Suggestion:
If you're dealing with multiline text (i.e. \n
), then you'll need to pass the argument: flags=re.DOTALL
to your re.findall()
method.
Case: Multiline text
# string to be searched
a = """
__Hello__ **This
is a multiline test** __it is__ **Lego
**
"""
# pattern variations
bold_pattern = r'\*\*(.*?)\*\*'
# call re functions
match = re.findall(pattern=bold_pattern, string=a)
flag_match = re.findall(pattern=bold_pattern, string=a, flags=re.DOTALL)
# print results for observation
print(match)
print(flag_match) # using the flag
Returns:
[' __it is__ ']
['This \nis a multiline test', 'Lego\n']
From the Python 3.8.2 documentation:
"The expression’s behaviour can be modified by specifying a flags value."
Dealing with (\n)
Depending on your needs, there are a few different ways you can deal with \n
. If I need to, I'll use re.sub()
on the entire text body prior to doing anything else to remove them all.
To Compile or Not to Compile?
From the Python 3.8.2 documentation:
"Some of the functions are simplified versions of the full featured methods for compiled regular expressions. Most non-trivial applications always use the compiled form...

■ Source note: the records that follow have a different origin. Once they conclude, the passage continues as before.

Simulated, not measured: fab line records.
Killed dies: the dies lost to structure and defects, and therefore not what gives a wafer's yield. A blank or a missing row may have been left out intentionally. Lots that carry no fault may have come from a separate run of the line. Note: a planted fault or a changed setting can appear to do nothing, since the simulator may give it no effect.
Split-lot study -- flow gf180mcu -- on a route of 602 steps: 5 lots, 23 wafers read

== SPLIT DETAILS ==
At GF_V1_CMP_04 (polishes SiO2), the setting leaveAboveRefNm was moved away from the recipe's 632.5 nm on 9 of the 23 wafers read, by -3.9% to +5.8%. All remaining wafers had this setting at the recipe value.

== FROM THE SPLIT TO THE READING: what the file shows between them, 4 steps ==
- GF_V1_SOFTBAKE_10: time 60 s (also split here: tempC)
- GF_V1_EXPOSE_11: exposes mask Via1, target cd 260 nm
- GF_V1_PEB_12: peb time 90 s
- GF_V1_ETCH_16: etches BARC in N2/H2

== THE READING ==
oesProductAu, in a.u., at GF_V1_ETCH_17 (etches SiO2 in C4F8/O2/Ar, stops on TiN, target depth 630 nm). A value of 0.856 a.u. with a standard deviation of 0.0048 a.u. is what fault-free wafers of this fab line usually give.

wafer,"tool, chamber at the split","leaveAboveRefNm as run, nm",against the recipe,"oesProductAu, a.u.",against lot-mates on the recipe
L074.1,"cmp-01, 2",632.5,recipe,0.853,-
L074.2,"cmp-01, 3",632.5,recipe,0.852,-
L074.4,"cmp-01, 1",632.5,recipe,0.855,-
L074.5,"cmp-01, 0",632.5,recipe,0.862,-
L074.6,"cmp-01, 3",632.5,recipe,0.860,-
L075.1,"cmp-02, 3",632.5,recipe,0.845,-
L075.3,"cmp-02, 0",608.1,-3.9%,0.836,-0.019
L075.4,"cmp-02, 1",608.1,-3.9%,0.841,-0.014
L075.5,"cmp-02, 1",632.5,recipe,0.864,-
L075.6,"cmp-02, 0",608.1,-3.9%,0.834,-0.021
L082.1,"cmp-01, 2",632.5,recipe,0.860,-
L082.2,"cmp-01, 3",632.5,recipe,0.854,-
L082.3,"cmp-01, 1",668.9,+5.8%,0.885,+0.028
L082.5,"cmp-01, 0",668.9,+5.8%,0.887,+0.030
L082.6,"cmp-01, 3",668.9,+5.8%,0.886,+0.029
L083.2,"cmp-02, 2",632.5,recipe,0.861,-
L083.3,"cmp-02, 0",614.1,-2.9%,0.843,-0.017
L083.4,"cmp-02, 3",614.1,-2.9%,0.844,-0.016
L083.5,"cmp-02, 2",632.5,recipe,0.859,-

...but using re.compile() and saving the resulting regular expression object for reuse is more efficient when the expression will be used several times in a single program."
and
"The compiled versions of the most recent patterns passed to re.compile() and the module-level matching functions are cached, so programs that use only a few regular expressions at a time needn’t worry about compiling regular expressions."
So unless you're using a whole bunch of patterns, you shouldn't see a noticable improvement from compiling.
You can also use the %%time
magic command to test both options and see if you notice an advantage locally!
Good luck!